Deconstructing a Solar Power System
A widow has asked me to dismantle her 4 year old 10kw PV system. It isn’t that she didn’t like solar power, but she has to sell the house now and mortgage inspectors are brutally thorough and her husband had overlooked the business of permits when he installed the system. In the process of going through Tom’s system I am finding some things of interest. Here are the good, the bad and the ugly.
First of all, his original installation featured 200 amps of solar power and 180 amps of charge controllers. You should know that a 200 amp solar system will rarely crank out that much, but sometimes it does. You should also know what you have in terms of gear. The first MPPT charge controllers were 60 amp controllers and, by golly, that’d better be all you run through them. One still works. The first one that went bad was replaced with a Flex Max 60. Still a 60 amp controller, but it just limits the output and won’t hurt itself. After the second original charge controller smoked, he finally heeded what I’d told him about underspec’d charge controllers and overdid it, buying two of the FM80 units. That’ll darn sure handle it, but another FM60 would have worked because of the current limiting feature. It may be that he just bought the FM80s and put the FM60 in reserve for the day when the final Brand X controller expires. Anyway, read the manual (RTFM) and sometimes you can save money by not buying too small and sometimes by not buying too large.

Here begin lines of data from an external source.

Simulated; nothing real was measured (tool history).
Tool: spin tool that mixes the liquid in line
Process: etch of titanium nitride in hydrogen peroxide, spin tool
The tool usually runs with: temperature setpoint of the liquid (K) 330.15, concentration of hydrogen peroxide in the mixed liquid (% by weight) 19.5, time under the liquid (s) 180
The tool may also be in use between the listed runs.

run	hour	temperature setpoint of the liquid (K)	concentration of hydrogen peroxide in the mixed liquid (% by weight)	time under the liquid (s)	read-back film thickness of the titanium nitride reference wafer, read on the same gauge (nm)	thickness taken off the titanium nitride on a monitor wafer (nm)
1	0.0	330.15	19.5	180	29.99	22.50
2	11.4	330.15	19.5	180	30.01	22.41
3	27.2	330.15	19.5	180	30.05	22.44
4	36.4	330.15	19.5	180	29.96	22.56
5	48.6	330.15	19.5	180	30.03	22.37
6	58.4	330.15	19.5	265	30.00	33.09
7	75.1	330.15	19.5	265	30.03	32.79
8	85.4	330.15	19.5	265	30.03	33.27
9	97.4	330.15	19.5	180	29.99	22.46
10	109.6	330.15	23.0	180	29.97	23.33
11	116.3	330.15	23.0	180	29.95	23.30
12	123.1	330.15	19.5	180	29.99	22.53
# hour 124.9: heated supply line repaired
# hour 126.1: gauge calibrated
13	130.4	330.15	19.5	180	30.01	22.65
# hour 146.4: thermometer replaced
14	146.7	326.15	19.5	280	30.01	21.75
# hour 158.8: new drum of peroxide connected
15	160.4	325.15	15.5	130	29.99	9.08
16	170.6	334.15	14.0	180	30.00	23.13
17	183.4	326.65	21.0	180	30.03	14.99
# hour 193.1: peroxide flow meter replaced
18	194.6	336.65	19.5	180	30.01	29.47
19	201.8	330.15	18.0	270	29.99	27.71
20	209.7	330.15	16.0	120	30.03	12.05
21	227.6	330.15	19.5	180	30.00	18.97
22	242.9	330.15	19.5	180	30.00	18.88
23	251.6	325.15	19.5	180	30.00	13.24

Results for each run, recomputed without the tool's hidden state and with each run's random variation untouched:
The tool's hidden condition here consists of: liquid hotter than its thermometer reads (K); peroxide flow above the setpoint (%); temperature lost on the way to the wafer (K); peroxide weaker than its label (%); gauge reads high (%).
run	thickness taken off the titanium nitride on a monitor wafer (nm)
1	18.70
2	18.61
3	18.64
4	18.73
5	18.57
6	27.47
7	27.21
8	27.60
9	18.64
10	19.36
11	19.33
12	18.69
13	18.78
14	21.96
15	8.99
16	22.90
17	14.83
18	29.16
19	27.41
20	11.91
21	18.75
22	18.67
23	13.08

Now here is something I like. He made his own cables and with 2 cable ties and a strip of inner tube rubber made what effectively serves as boots. You can still easily get to the bolts, but if you drop a tool, you are less likely to short anything out.
These Trojan T105s are only two years old, but the water was never checked. Ever…until it was observed that the system just wasn’t performing up to snuff. Normally, if you dry out a set of batteries, you get fuming acid toward the end, and even early on you can get some really corroded terminals. Lots of people use Vaseline or ordinary grease on terminals to help with this, but Tom used an anti-corrosion electrical grease, and boy does that stuff work! These terminals are all bare copper and there was not a hint of corrosion on any of the 16 batteries. I don’t have a brand for this, but will be checking on it. No more axle grease for my batteries!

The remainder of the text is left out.